$$\notag \newcommand{\bphi}{{\boldsymbol{\phi}}} \newcommand{\bv}{\mathbf{v}} \newcommand{\bw}{\mathbf{w}} \newcommand{\bx}{\mathbf{x}} \newcommand{\te}{\!=\!} \newcommand{\ttimes}{\!\times\!} $$

Week 2 exercises

Each week after this one will have a page of assessed questions, as described in the background notes. The questions this week are for practice, and are not assessed. However, you do need to do the programming questions, because we’ll build on them next week (when the exercise will also get more interesting!).

Unlike the questions in the notes, you’ll not immediately see any example answers on this page. However, you can edit and resubmit your answers as many times as you like until the deadline (Friday 2 October 4pm UK time).

Normally these questions will be entirely based on material from the previous week(s). The programming part this week does mention training/validation/test sets, even though they were first mentioned this week. But we don’t really require any of this week’s material. We just need to split up an array, which involves NumPy skills you should practice now.

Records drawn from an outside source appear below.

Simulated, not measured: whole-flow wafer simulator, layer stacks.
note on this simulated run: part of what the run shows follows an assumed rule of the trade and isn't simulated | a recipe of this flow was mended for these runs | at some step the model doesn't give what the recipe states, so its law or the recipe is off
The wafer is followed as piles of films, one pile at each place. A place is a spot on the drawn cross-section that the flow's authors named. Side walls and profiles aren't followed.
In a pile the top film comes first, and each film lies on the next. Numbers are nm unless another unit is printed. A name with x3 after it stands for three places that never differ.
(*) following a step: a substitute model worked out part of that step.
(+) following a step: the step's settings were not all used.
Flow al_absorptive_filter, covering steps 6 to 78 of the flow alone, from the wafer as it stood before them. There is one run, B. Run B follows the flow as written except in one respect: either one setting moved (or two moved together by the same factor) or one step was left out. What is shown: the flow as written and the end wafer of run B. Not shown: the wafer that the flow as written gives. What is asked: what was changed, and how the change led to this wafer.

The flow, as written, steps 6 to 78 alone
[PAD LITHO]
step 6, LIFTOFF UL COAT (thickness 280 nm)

Please only answer what’s asked. When the questions are assessed, markers will reward succinct to-the-point answers. You can put any other observations in the “Add any extra notes” button (but this is for your record, or to point out things that seemed strange, not to get extra credit).

1 Maths: Linear regression

Alice fits a function \(f(\bx) = \bw^\top\bx\) to a training set of \(N\) datapoints \(\{\bx^{(n)},y^{(n)}\}\) by least squares. The inputs \(\bx\) are \(D\)-dimensional column vectors. You can assume a unique setting of the weights \(\bw\) minimizes the square error on the training set.

Bob has heard that by transforming the inputs \(\bx\) with a vector-valued function \(\bphi\), he can fit an alternative function, \(g(\bx) = \bv^\top\bphi(\bx)\), with the same fitting code. He decides to use a linear transformation \(\bphi(\bx) = A\bx\), where \(A\) is an invertible matrix.

  1. Show that Bob’s procedure will fit the same function as Alice’s original procedure.

    [Guidance (you won’t always get lots of guidance): You don’t have to do any extensive mathematical manipulation. You also don’t need a mathematical expression for the least squares weights. Instead: reason about the sets of functions that Alice and Bob are choosing their functions from. For comparison, we didn’t need to say what the least squares solution was when discussing nested models in the notes.]

  2. A colleague asks whether Bob’s procedure could be better than Alice’s if the matrix \(A\) is not invertible. What do you tell them?

    [If you need a hint, it may help to remind yourself of the discussion involving invertible matrices in the pre-test answers. If you think your colleague’s question is vague or unclear, then you can say why as part of your answer, and then answer what you think the most sensible version of the question is.]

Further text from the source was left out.